Circle Product Management Director: The Future of Cross-Chain: Building an Interoperability Technology Stack for Internet Financial Systems
Author: Alokik Bhasin, Director of Product Management at Circle
Original article link: https://www.circle.com/blog/building-the-interop-stack-for-the-internet-financial-system
Key points of this article: Circle's vision for cross-chain interoperability, liquidity orchestration, and institutional-grade asset issuance in 2026—building the infrastructure for the internet financial system.
When the internet was first conceived, networks operated in isolated intranet forms. The emergence of standardized network protocol stacks enabled reliable data exchange across systems, allowing any network to connect to the same set of protocols, thus giving rise to a massive boom in information and communication use cases.
Today, we find ourselves in a multi-chain world. Value can flow between blockchains, but the implementation relies on various vendors and inconsistent processes, with ecosystems still fragmented from one another. Circle has already captured a significant share of the current cross-chain USDC circulation, but as more assets, applications, and institutions move on-chain, the internet financial system needs a set of interoperability stacks whose reliability and scale should match the level of open information exchange brought by the internet.

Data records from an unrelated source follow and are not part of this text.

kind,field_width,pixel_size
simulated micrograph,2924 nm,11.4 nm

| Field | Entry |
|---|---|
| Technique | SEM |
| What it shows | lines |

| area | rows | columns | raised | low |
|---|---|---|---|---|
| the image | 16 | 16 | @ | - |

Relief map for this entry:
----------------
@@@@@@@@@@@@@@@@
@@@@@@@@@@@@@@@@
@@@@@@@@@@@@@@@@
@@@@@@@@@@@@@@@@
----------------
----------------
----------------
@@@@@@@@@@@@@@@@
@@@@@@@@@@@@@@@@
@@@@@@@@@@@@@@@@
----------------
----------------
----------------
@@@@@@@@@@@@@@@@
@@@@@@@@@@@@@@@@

The first phase of building this stack focuses on secure transfers. Developers are tackling one of the earliest interoperability challenges: securely transferring assets between chains. Circle has helped define this phase through Circle CCTP (Cross-Chain Transfer Protocol)—a leading "burn-and-mint" protocol for securely transferring USDC between blockchains. Since its launch, CCTP has processed over $140 billion in cumulative USDC transfer volume, supporting over 20 chains¹, and has become core infrastructure for wallets, exchanges, DeFi applications, and cross-chain bridge providers in the multi-chain ecosystem.
But interoperability goes beyond the secure transfer of USDC. CCTP addresses how USDC can move securely between chains but does not cover other critical needs of the internet financial system, including: fast and consistent settlement, broad asset support, and streamlined and robust cross-chain execution.
Currently, there are significant differences in settlement speeds across chains, making cross-chain value flow difficult to manage and scale. More assets—especially real-world assets (RWA), such as tokenized funds, stocks, and private credit—need secure interoperability infrastructure on par with USDC. Cross-chain execution must become easier to build and manage, rather than forcing developers and users to rely on fragile multi-step workflows, complex infrastructures, and layers of trust assumptions.
These challenges define the next phase of our interoperability stack roadmap. Building on the foundation laid by CCTP, Circle is increasing its investment to cover three major areas: settlement acceleration, broader asset interoperability, and orchestration, making cross-chain value flow more seamless, efficient, and capable of achieving internet-level usability.
Faster, More Predictable Settlements
Even with improvements in cross-chain infrastructure, settlement speeds still exhibit inherent differences due to the various blockchains. Different blockchain finality models result in different wait times, user experiences, and operational constraints for developers and enterprises.
Circle is addressing this challenge by building "faster-than-finality" capabilities on top of its secure CCTP foundation.
With CCTP: Fast Transfer, developers can achieve second-level cross-chain USDC settlements without waiting for finality confirmation from the source chain to mint on the target chain. This makes cross-chain value flow more predictable, enhances capital efficiency, and gives USDC greater utility in diverse ecosystems.
Circle Gateway further advances this progress, providing enterprises with a unified, chain-agnostic USDC balance that can be accessed on 12 chains at speeds of less than 500 milliseconds. The monthly transaction volume for Gateway has reached $400 million and continues to grow², indicating an accelerating demand for instant cross-chain liquidity. Enterprises no longer need to pre-deploy funds and manually rebalance across ecosystems but can instantly access USDC where needed.
Gateway also unlocks new economic activity models. Through its nanopayments feature, Gateway supports USDC transfers as low as $0.000001 with no gas fees, allowing high-frequency trading to settle efficiently across chains in bulk. This opens doors to emerging use cases, such as pay-per-request access to paid content, APIs, and data, as well as autonomous agents coordinating and executing computational and market service transactions in real-time without being constrained by traditional payment systems and fee structures.
Together, CCTP and Gateway enable more predictable settlements, greater capital accessibility, and more efficient cross-chain activities.
Interoperability Beyond USDC
Circle has helped address the liquidity fragmentation issue of USDC through CCTP's "burn-and-mint" infrastructure. However, as more assets move on-chain—especially tokenized funds, private credit, and new fiat-backed stablecoins as RWAs—the next challenge is to extend the same interoperability advantages beyond USDC.
This is where the next phase of CCTP's evolution becomes crucial.
Expected later this year, CCTP will expand its "burn-and-mint" model from USDC to more assets issued by Circle, including EURC, USYC³, and cirBTC, while extending these capabilities to asset issuers partnering with Circle, allowing their own digital assets to benefit from similar multi-chain distribution, interoperability, and configurable control.
This is significant in an increasingly growing multi-chain market. Asset issuers need not only token creation but also infrastructure that supports broader distribution, improves liquidity, and enhances asset usability.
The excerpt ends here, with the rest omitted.